Early Childhood Movement Activities

“Movement helps children learn about music, and music can help children learn about new ways to move,” says NAfME member Wendy L. Sims.

Music and movement activities serve several goals:

  • Developing freedom and confidence in creative and expressive movement,
  • Developing concepts about the body in relation to space,
  • Exploring concepts related to rhythm,
  • Providing a nonverbal way to respond to the expressive characteristics of music,
  • Providing an opportunity to practice following directions, develop coordination, and enhance social skills.

Give students lots of opportunities to experiment with moving their body parts in various ways.

Use songs that suggest action, such as “Stamping Land,” and change stamping to walking, jumping, sliding, etc. Solicit suggestions for new movements.

Ask children to lead movement games after they’ve experienced inserting movements into songs. This helps develop creativity and confidence in movement and self-esteem as a leader. Help the child find acceptable alternatives for impractical movement (e.g., somersaults).

Use dramatic activities, singing games, and finger plays. To dramatize “Riding in a Buggy Miss Mary Jane,” children can pantomime holding the buggy reins and progress to riding a motorcycle, flying an airplane, rowing a boat, or whatever they suggest.

Free Movement

Inspire creative movement by asking children to move the way a piece of music makes them feel like moving. Use music from many different styles during the course of the school year.

Start with more structured activities, such as music with a specific story line or meaning.

Plan carefully and prepare the children step by step to avoid management problems.

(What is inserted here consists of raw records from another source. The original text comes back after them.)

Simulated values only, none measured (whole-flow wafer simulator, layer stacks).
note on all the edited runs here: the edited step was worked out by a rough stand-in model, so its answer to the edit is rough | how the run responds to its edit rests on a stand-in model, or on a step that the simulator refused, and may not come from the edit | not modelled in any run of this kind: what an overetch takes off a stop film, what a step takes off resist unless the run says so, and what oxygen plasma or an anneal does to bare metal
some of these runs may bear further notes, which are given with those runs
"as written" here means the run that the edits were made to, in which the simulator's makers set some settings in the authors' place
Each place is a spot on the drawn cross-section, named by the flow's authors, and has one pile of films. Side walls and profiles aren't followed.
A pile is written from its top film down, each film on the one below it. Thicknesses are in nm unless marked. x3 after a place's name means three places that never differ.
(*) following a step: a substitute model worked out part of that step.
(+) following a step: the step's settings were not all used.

  • Establish “when the music stops, we stop” at the beginning. This allows the music to set the structure and provides a clear cue.
  • Start with children in a seated position, then progress to moving while standing in place. Walking, jogging, or tiptoeing in place may be a new concept for many children.
  • Allow children to move about the room when they show they can respond to the starting and stopping cues.
  • Start with small groups in preparation for large-group activities.
  • Use imagery to help children maintain self-control (e.g., “no traffic jams” and “no bumps or crashes”).

Body movement is a natural way to introduce concepts about rhythm. Model and lead activities with motions using a steady beat or rhythm patterns.

Mixed Age Groups

Younger and older children move differently. “Three year-olds are more likely to choose familiar, small, stationary movements, such as clapping or nodding, while five-year-olds typically are more interested in exploring large, locomotor actions like jumping jacks or turning around,” says Sims. Provide opportunities for various types of movement and suggest alternatives.


Children’s responses and suggestions should be valued.

Participation should never be forced. Children who don’t participate will need to stay out of the way for safety, but don’t ostracize them. Let them know they’re welcome to join in when they’re ready.

Adapted from “Guidelines for Music Activities and Instruction,” by Wendy L. Sims, Music in Prekindergarten: Planning & Teaching.

Wendy L. Sims is director of music education at the University of Missouri—Columbia. She is the editor of the Journal of Research in Music Education.

—Linda C. Brown, November 17, 2010, © National Association for Music Education (nafme.org)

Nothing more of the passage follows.